Model Based Reinforcement Learning Benchmarking Library (MBBL)

Introduction

Arxiv Link PDF Project Page Abstract: Model-based reinforcement learning (MBRL) is widely seen as having the potential to be significantly more sample efficient than model-free RL. However, research in model-based RL has not been very standardized. It is fairly common for authors to experiment with self-designed environments, and there are several separate lines of research, which are sometimes closed-sourced or not reproducible. Accordingly, it is an open question how these various existing MBRL algorithms perform relative to each other. To facilitate research in MBRL, in this paper we gather a wide collection of MBRL algorithms and propose over 18 benchmarking environments specially designed for MBRL. We benchmark these MBRL algorithms with unified problem settings, including noisy environments. Beyond cataloguing performance, we explore and unify the underlying algorithmic differences across MBRL algorithms. We characterize three key research challenges for future MBRL research: the dynamics coupling effect, the planning horizon dilemma, and the early-termination dilemma.

Installation

Install the project with pip from the top-level directory:

pip install --user -e .

For sub-packages of algorithms not integrated here, please refer to the respective readmes.

Algorithms

Some of the algorithms are not yet merged into this repo. We use the following colors to represent their status. indicates Merged into this repo. indicates In a separate repo.

Shooting Algorithms

1. Random Shooting (RS)

Rao, Anil V. "A survey of numerical methods for optimal control." Advances in the Astronautical Sciences 135.1 (2009): 497-528. Link

python main/rs_main.py --exp_id rs_gym_cheetah_seed_1234 \
    --task gym_cheetah \
    --num_planning_traj 1000 --planning_depth 10 --random_timesteps 10000 \
    --timesteps_per_batch 3000 --num_workers 20 --max_timesteps 200000 --seed 1234

The following script will test the performance when using ground-truth dynamics:

python main/rs_main.py --exp_id rs_${env_type}\
    --task gym_cheetah \
    --num_planning_traj 1000 --planning_depth 10 --random_timesteps 0 \
    --timesteps_per_batch 1 --num_workers 20 --max_timesteps 20000 \
    --gt_dynamics 1

Also, set --check_done 1 for agents to detect if the episode is terminated (needed for gym_fant, gym_fhopper).
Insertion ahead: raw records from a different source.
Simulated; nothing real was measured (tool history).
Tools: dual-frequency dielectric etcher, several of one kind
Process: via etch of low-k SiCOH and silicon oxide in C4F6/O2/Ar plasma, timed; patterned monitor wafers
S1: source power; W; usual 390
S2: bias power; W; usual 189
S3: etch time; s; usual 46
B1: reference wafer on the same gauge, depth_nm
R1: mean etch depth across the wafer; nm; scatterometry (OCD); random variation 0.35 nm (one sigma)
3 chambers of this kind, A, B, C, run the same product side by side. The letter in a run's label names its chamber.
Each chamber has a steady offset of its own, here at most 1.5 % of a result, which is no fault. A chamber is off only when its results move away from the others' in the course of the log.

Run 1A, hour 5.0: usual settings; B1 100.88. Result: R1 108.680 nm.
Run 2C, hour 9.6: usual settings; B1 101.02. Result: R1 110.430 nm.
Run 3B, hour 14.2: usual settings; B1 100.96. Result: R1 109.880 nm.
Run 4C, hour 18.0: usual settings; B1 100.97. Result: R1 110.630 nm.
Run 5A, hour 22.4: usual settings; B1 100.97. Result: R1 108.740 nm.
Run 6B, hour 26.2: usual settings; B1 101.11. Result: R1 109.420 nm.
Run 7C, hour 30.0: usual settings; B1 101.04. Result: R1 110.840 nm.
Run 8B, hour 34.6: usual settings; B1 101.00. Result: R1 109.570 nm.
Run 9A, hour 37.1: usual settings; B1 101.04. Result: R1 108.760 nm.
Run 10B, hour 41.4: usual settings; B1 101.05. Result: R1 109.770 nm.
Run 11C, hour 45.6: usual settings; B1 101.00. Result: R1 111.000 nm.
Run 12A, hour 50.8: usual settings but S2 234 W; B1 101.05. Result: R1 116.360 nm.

2. Mode-Free Model-Based (MB-MF)

Nagabandi, Anusha, et al. "Neural network dynamics for model-based deep reinforcement learning with model-free fine-tuning." arXiv preprint arXiv:1708.02596 (2017). Link

python main/mbmf_main.py --exp_id mbmf_gym_cheetah_ppo_seed_1234 \
    --task gym_cheetah --trust_region_method ppo \
    --num_planning_traj 5000 --planning_depth 20 --random_timesteps 1000 \
    --timesteps_per_batch 1000 --dynamics_epochs 30 \
    --num_workers 20 --mb_timesteps 7000 --dagger_epoch 300 \
    --dagger_timesteps_per_iter 1750 --max_timesteps 200000 \
    --seed 1234 --dynamics_batch_size 500

3. Probabilistic Ensembles with Trajectory Sampling (PETS-RS and PETS-CEM)

Chua, K., Calandra, R., McAllister, R., & Levine, S. (2018). Deep reinforcement learning in a handful of trials using probabilistic dynamics models. In Advances in Neural Information Processing Systems (pp. 4754-4765). Link

See the codebase for POPLIN, where you can benchmark PETS-RS and PETS-CEM following the readme. PETS-RS with ground-truth is essentially RS with ground-truth, and to run the PETS-CEM with ground-truth dynamics:

python main/pets_main.py --exp_id pets-gt-gym_cheetah \
    --task gym_cheetah \
    --num_planning_traj 500 --planning_depth 30 --random_timesteps 0 \
    --timesteps_per_batch 1 --num_workers 10 --max_timesteps 20000 \
    --gt_dynamics 1

Policy Search with Backpropagation through Time

4. Probabilistic Inference for Learning Control (PILCO)

Deisenroth, M., & Rasmussen, C. E. (2011). PILCO: A model-based and data-efficient approach to policy search. In Proceedings of the 28th International Conference on machine learning (ICML-11) (pp. 465-472). Link

We implemented and benchmarked the environments in this repo PILCO.

5. Iterative Linear Quadratic-Gaussian (iLQG)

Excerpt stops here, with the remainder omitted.